# Quiz2 Coding

In this coding part, you need to implement logistic regression with boostrapping techniques on the Hitter dataset. This code consists of three parts:

I. preparing the data 
**(do not change if not necessary)**

II. bootstrapping 
**(add your code in this part)**

III. plot 
**(do not change if not necessary)**


## I. Preparing the Data

**(do not change if not necessary)**

Like the practice coding, we use NewLeague as label and the rest as features, aiming to find the logistic regression model between label and features.

In [2]:
import pandas as pd

#the data can be downloaded from "https://github.com/jcrouser/islr-python/blob/master/data/Hitters.csv"
df = pd.read_csv('Hitters.csv')

# print (df.head(10))
df.dropna(inplace=True)

X = df[['AtBat','Hits','HmRun','Runs','RBI','Walks','Years','CAtBat','CHits','CHmRun','CRuns','CRBI','CWalks','League','Division','PutOuts','Assists','Errors','Salary']]
y = df[['NewLeague']]

X_cat = X.select_dtypes(exclude=['int64', 'float64'])                                                                                                         
X_dog = X.select_dtypes(include=['int64', 'float64'])                                                                                                         
                                                                                                                                                              
X_cat = pd.get_dummies(X_cat)                                                                                                                                 
X = pd.concat([X_cat, X_dog], axis=1)  

NewLeague2number_dict = {
    'A':0,
    'N':1
}

y=y.replace({"NewLeague": NewLeague2number_dict})

## II.Bootstrapping


Implement logistic regression with bootstrapping on the same feature and label as lasso and ridge regression

**Ignore the different lamba values for the logistic regression since here we are not adding any regularization term, you can simply leave this as default**



In [3]:
from sklearn.linear_model import LogisticRegression,Ridge, Lasso
from sklearn.metrics import roc_auc_score

max_iter = 1e8

def lambda_aucs (model, lambda_vals, x_train, y_train, x_test, y_test):
    auc = []
    
    for lambda_ in lambda_vals:
        
        if model== "ridge":
            estimator = Ridge(max_iter = max_iter, alpha = lambda_)
        elif model == "lasso":
            estimator = Lasso(max_iter = max_iter, alpha = lambda_)
 
        
        estimator.fit(x_train, y_train)
        preds = estimator.predict(x_test)
            
        auc.append(roc_auc_score(y_test, preds))

    return auc

Now we perform the bootstrapping:

** (save your results to aucs["logistic"]) **


In [4]:
import numpy as np

n_bootstraps = int(100) ## we set loop as 100 to save computation time

n_test  = int(0.2*len(X))
n_train = len(X) - n_test

lambda_vals = [1e-3, 1e-2, 1e-1, 1, 1e1, 1e2, 1e3]

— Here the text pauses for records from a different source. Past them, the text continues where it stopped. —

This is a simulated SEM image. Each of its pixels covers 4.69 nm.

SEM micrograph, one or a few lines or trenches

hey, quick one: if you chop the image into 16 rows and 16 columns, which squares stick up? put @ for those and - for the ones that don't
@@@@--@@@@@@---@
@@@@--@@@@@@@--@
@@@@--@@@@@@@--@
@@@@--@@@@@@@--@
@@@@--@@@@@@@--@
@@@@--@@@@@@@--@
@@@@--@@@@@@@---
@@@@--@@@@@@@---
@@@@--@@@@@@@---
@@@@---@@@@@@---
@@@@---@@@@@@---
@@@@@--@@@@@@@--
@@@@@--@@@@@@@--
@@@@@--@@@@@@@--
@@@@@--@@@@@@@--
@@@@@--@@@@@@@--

aucs  = {"ridge":[], "lasso":[],"logistic":[]}

for _ in range(n_bootstraps):
    train_test_indicator = np.asarray([True]*n_train + [False]*n_test)
    np.random.shuffle(train_test_indicator)
#     print(train_test_indicator)

    x_train, x_test, y_train, y_test = X[train_test_indicator], X[np.logical_not(train_test_indicator)], y[train_test_indicator], y[np.logical_not(train_test_indicator)]
    
    ridge_lambda_auc = lambda_aucs ("ridge", lambda_vals, x_train, y_train, x_test, y_test)
    lasso_lambda_auc = lambda_aucs ("lasso", lambda_vals, x_train, y_train, x_test, y_test)
    
    aucs ["ridge"].append(ridge_lambda_auc)
    aucs ["lasso"].append(lasso_lambda_auc)    
    


## III.Plotting


**(do not change if not necessary)**

We plot the first 20 AUC vs lambda value curves: (we will have a logistic regression curve constant at different lambda value since we are not adding regularization term)

In [5]:
import matplotlib.pyplot as plt


def plot_auc_subplot(ax, auc, model):
    best_lambda_index = np.argmax(auc)
    ax.scatter(range(1, len(auc)+1), auc, color='black')
    ax.plot(range(1, len(auc)+1), auc, linewidth=0.2, color = 'black')
    ax.scatter(best_lambda_index+1, auc[best_lambda_index], color='blue', linewidth=7)
    
    plt.sca(ax)
    plt.title(model)
    plt.xlabel('lambda values')
    plt.xticks(range(1, len(lambda_vals)+1), lambda_vals)
    plt.ylabel('AUC')
    

for i in range(1,21):
    fig, axs = plt.subplots(1,3,figsize=(16,10))
    fig.suptitle("AUC vs lambda value (best value is blue)", fontsize=14)
    for j in range(i):
        auc_ridge = np.asarray(aucs["ridge"][j])
        auc_lasso = np.asarray(aucs["lasso"][j])
        auc_logistic = np.asarray(aucs["logistic"][j])

        plot_auc_subplot(axs[0], auc_ridge, "ridge")
        plot_auc_subplot(axs[1], auc_lasso, "lasso")
        plot_auc_subplot(axs[2], auc_logistic, "logistic")


IndexError: list index out of range

This is one referenced plot of logitic regression AUC curve, if you obtained a similar curve (not necessarily exactly same value due to the randomness), you should be right :

![image.png](attachment:image.png)

To get the mean value for all the different lambda values, we will make a dataframe from all the results from each and then take the mean of the values:

In [None]:
ridge_aucs=pd.DataFrame(aucs["ridge"])
lasso_aucs=pd.DataFrame(aucs["lasso"])
logistic_aucs=pd.DataFrame(aucs["logistic"])

print ("ridge mean AUCs:")
for lambda_val, ridge_auc in zip(lambda_vals, ridge_aucs.mean()):
    print (lambda_val, "AUC:", "%.2f"%ridge_auc)
    
    
print ("\nlasso mean AUCs:")
for lambda_val, lasso_auc in zip(lambda_vals, lasso_aucs.mean()):
    print (lambda_val, "AUC:", "%.2f"%lasso_auc)
    
print ("\nlogistic mean AUCs:")
for lambda_val, logistic_auc in zip(lambda_vals, logistic_aucs.mean()):
    print (lambda_val, "AUC:", "%.2f"%logistic_auc)

Now we plot the histograms of best performing ridge and lasso:

In [None]:
n_bins = 20

fig, axs = plt.subplots(1, 3, sharey=True)

axs[0].hist(ridge_aucs[ridge_aucs.mean().idxmax()].values, bins=n_bins)
axs[1].hist(lasso_aucs[lasso_aucs.mean().idxmax()].values, bins=n_bins)
axs[2].hist(logistic_aucs[logistic_aucs.mean().idxmax()].values, bins=n_bins)

fig.suptitle("AUC Histograms", fontsize=14)

def set_axis_title(ax, title):
    plt.sca(ax)
    plt.title(title)

set_axis_title(axs[0], "ridge with $\lambda=%.1f$"%lambda_vals[ridge_aucs.mean().idxmax()])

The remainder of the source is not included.